The second immediate post-war priority was how to match the United States in war power. The Japanese court group and remaining military leadership were fascinated with American technology, often symbolized in the B-29. Before the war, Japan wasn’t actually a technologically advanced nation. Most of their combat equipment left a lot to be desired. There are a few exceptions, such as the Zero, but Japan was in general behind the Allies in terms of technical expertise. This gap widened vastly throughout the war.
Japanese leadership then had to - privately - come to terms with the fact that they engaged in a stupid war against the United States in which they were outmanned 2:1, faced an industrial superpower with many times Japan’s capacity, and not only that, their own products couldn’t stand 1:1 against American. So while they persisted in the belief that Japanese “spirit” permitted the average Japanese to fight better than the average American, they had to admit that due to shoddy equipment, it was impossible for “spirit” to prevail.
The immediate plan was therefore to surpass American industry and technology to make up for the manpower and resource shortages that Japan faced.

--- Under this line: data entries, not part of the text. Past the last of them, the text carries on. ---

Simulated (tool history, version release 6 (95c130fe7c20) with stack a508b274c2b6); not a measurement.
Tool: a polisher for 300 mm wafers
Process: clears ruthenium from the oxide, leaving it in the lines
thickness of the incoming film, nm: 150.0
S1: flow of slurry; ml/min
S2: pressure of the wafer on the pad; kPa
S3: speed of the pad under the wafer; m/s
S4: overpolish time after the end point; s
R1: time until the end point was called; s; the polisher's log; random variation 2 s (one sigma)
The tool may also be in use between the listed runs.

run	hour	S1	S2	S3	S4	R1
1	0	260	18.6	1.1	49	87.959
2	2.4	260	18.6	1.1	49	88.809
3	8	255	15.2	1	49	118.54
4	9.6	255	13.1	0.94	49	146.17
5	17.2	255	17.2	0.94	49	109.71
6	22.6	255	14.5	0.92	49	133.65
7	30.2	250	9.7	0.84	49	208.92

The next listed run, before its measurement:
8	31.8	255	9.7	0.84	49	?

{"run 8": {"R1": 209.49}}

Is this beginning to sound familiar?
So how did the powerless emperor and court group push this through? They didn’t really have to. Japanese post-war leadership was still comprised mostly of those who led before the war. The whole 1955 “crisis” over the emperor and militarization was begun by Class-A war crimes suspects elected to the government who’d been leaders during the war. Many post-war politicians still revered the emperor and didn’t believe that Japan could be “Japanese” if the emperor didn’t have power and was no longer the source of morality. So just because the emperor doesn’t have power in the constitution doesn’t mean he can’t have influence in the government.
Hirohito’s main concern was always his own power and preservation of the dynasty. That was drilled into him from the day of his birth. Japan surrendered after the two atomic bombs and Soviet declaration of war not because he cared about the millions that were going to die in the war, but because the Soviets would bring with them monarchy-hating communism, the Americans would bring monarchy-hating republicanism, and the people would buy into it because they were finally starting to question their own leadership.
It is this very inability to ask those hard questions, the stupid sanctity of the throne and emperor, which led to the war in the first place. To this day many Japanese revere the old emperor because he is now portrayed as a hero who stopped the war. We’re going back to square one and I believe that aggressive Japanese militarism is bubbling beneath the surface. The people will be swayed, like they were in the pacifist 1920s, by those elements still dedicated to a strong emperor.
What’s sad is how so many of those same Japanese who took part in the atrocities were, after the war, given special status by the Communist government and allowed back into China to do business.
What are you angry about? That’s business. China wanted to break away from Soviet domination, didn’t want to fall into the American sphere so they compromised with Japan. Sure it’s a questionable moral decision but China became stronger for it.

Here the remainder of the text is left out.